The U.S. Dollar will collapse and lose its reserve currency status… but NOT for a LONG TIME (years, if not decades).
There have been mainstream and social media headlines everywhere over the last week proclaiming that the dollar is now facing its imminent demise.
But, we have been seeing similar headlines since the 1980s, and the dollar has yet to come close to losing its value.
When the Dollar Does Collapse the Consequences Will Be Horrific
(1) the cost to import goods will skyrocket because foreign companies will no longer want dollars; (2) our government will lose its ability to borrow at its current levels – forcing it to raise taxes or print money to cover its shortfalls; (3) inflation will be at levels we have never seen because of higher import-costs and mass money printing; (4) the economy will pretty much collapse too in the face of double-digit inflation, the shut off of government spending, and/or the crushing burden of much higher taxes; and (5) interest rates will shoot through the roof too – crushing the real estate market.
What Does It Mean to Be the World’s Reserve Currency
The world’s reserve currency is the primary currency held by central banks, governments, and companies around the world as the primary store of value and currency for global trade. Being a reserve currency gives the related country far more political clout and power than it otherwise would have, and it allows that country to borrow far more money at much cheaper rates because of the excess demand for that currency. The dollar became the primary reserve currency in the 20th century as the U.S. emerged as the largest economy in the world and, equally important, the strongest military power.
“BRICS” Stoking Recent Concerns of the Dollar Demise
The BRICS, or a consortium comprised of Brazil, Russian, India, China, and South Africa, have been trying to establish an alternative currency for trading purposes for years, and they have recently stepped up their efforts. China in particular has been encouraging the use of its currency for trade.
Oceans of Dollars vs. Lake Michigan of Yuan – Primary Reason the Chinese Yuan Can’t Take Over for Years
The dollar system is simply far too huge to be overtaken for years. Almost 90% of foreign exchange transactions and 60% of all world trade take place in dollars – and the overall numbers are just staggering. It would be like if the U.S. owned all of the oceans of the world and had a monopoly over their usage, and then the BRICS suddenly bought Lake Michigan. Lake Michigan is huge as lakes go and formidable, but it is a mere spec compared to all the oceans – and it would take years if not decades for the BRICS to come up with enough Lake Michigans to usurp the U.S.’s ocean monopoly.

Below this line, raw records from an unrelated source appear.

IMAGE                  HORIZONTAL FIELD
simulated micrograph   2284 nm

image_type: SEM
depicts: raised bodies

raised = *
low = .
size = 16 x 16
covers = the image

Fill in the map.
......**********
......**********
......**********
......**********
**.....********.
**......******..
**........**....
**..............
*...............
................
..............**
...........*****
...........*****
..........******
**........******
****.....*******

All of the Reasons Why the Dollar Won’t Collapse in the near Future
(1) The dollar is the primary currency for world trade, and no other currency comes close to offering the necessary supply and replacing such a huge trade/currency system will take years;
(2) A reserve currency needs a strong and liquid bond market for that currency, and China’s bond market does not even come close;
(3) A reserve currency needs to have no capital controls or restrictions like China has now – where it won’t allow capital to leave the country;
(4) A reserve currency needs trust, and the BRICS don’t even trust each other;
(5) A reserve currency country needs to run huge trade deficits to ensure there is a sufficient a supply of that currency in the world;
(6) A reserve currency country needs a very strong military to back its currency, and China is not strong enough yet;
(7) Countries and international companies will need dollars for years still to pay off the trillions of dollar denominated debts they have accumulated.
Brent Johnson has been trying to explain this for years, and I HIGHLY RECOMMEND THIS 6-MINUTE VIDEO which explains his Dollar Milkshake Theory – and why the dollar will not collapse soon.
I also recommend following Mr. Johnson on Twitter too, as he constantly clowns on the dollar-doomsday-crowd, and it is both interesting and amusing. In this recent tweet, Mr. Johnson points out how ALL of the BRICS currencies have fallen against the U.S. Dollar since 2009, DESPITE our QE and out-of-control spending and borrowing.
In addition, this extremely interesting tweet shows how the dollar’s share of global transactions has held steady since 1989 – despite all the “de-dollarization bullshit” according to the author of the tweet.
Readers should also follow Jeff Snider on Twitter, as he too constantly points out how huge the overall dollar market is and how it cannot be replaced for years simply because of its size and complexity.
And lastly, in this recent Blockworks podcast, The End of the U.S. Dollar?, at about 16 minutes in, the hosts repeat many of the reasons I set out above (in case readers need more evidence).
TLDR: The dollar is not going anywhere in the near future and will actually shoot up in value before it collapses (per Mr. Johnson), as there is and will be a “dollar shortage” (watch the dollar milkshake video above to understand this).
BUT the dollar will collapse at some point, and that is a huge reason why everyone should own residential real estate with fixed-rate debt!
When inflation runs out of control, we can all pay off our mortgages with worthless dollars and watch our property values (as hard assets) soar with inflation.